Hoboken residents can challenge themselves to a game whenever they visit Peter Ziebel's daily photo blog King Nopa. They can look at the over 1,000 images of nondescript buildings on the site and guess where they are located in the city.
Ziebel spoke about his photo project last week at the Hudson School as part of the school's monthly film and lecture series for adults entitled Think Thursdays. A professional photographer and author, Ziebel is also the photography teacher at the Hudson School.
Wanting to examine urban landscapes, Ziebel has taken and published a new photo to the website every day since the first on April 7, 2009, with the only exception of missing five days while being sick with pneumonia.
He said the project involves lots of discipline. “I wanted to force myself to take more pictures,” he said.
The homepage of the King Nopa site features the photo of the day, which Ziebel loads at midnight. By clicking the previous button underneath visitors can see yesterday's photo and keep going backwards until the first. The photos are titled only by their date. Visitors also have the option to view each of the photos by month, or to see one at random.
A resident of Hoboken for 30 years, Ziebel started the daily blog with images of Hoboken, though he has begun to mix the new ones he still takes in the Mile Square with others he's added since recently moving to North Bergen.
Though most of the photos are of Hoboken, Ziebel said he is less concerned with documenting any particular city and is most focused on capturing impressions within a larger urban landscape. For example, he doesn't want the photos to look dated in terms of people recognizing that a business shown in the background is no longer running. The collection isn't meant to show how Hoboken has changed since 2009 and beyond, but to be timeless.
“It's more like poetry,” he said. “It's my impression of the moment, not a documentary.”
Ziebel goes walking until he finds something that inspires him. He could walk several blocks or only a few feet before he finds his image.
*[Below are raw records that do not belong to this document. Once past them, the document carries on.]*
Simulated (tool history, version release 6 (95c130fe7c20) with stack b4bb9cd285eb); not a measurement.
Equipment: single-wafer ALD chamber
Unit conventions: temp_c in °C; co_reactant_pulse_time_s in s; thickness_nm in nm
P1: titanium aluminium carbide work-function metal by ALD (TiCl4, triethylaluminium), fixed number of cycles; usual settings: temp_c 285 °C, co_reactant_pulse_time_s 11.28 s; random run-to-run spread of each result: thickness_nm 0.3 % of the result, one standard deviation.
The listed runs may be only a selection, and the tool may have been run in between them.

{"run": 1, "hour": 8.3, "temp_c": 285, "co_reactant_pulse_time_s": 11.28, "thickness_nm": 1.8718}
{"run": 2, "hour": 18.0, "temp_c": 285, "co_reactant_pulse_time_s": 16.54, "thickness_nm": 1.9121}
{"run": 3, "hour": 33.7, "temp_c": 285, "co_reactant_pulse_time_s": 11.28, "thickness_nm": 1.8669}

He compares his style to Cubism in that he is interested in shapes, colors, light and texture. Most commonly he photographs the sides or fronts of buildings, or through buildings like corner shops with full window fronts. He often likes juxtaposing the rare tree or plant propped before brick or concrete. He is fascinated by shadows, by capturing reflection through glass and also by taking pictures with pictures, such as advertisements, already in the setting. Though those secondary photos might show people, Ziebel avoids adding images to the site that include live passerby.
The name King Nopa follows Ziebel's intent for using something nonsensical sounding, and also cryptically refers to a prevailing theme in Hoboken – read as No Pa the letters form the beginning of the ubiquitous phrase no parking.
Ziebel uses basic equipment. “It's just a point and shoot,” he said of his camera. He does only minimal editing with the digital program Photoshop, mostly to enhance certain colors that don't show in the photo as they did live, or to reduce his own presence if say his shadow gets in the shot.
Though he has plenty of expertise about the craft of photography, Ziebel keeps the King Nopa project simple. It's about pointing and shooting, and avoiding all the rest that gets in the way.
“It's noticing and seeing what's around you,” he said. “In some respects that's gotten lost with modern photography, where it's about photography rather than seeing.”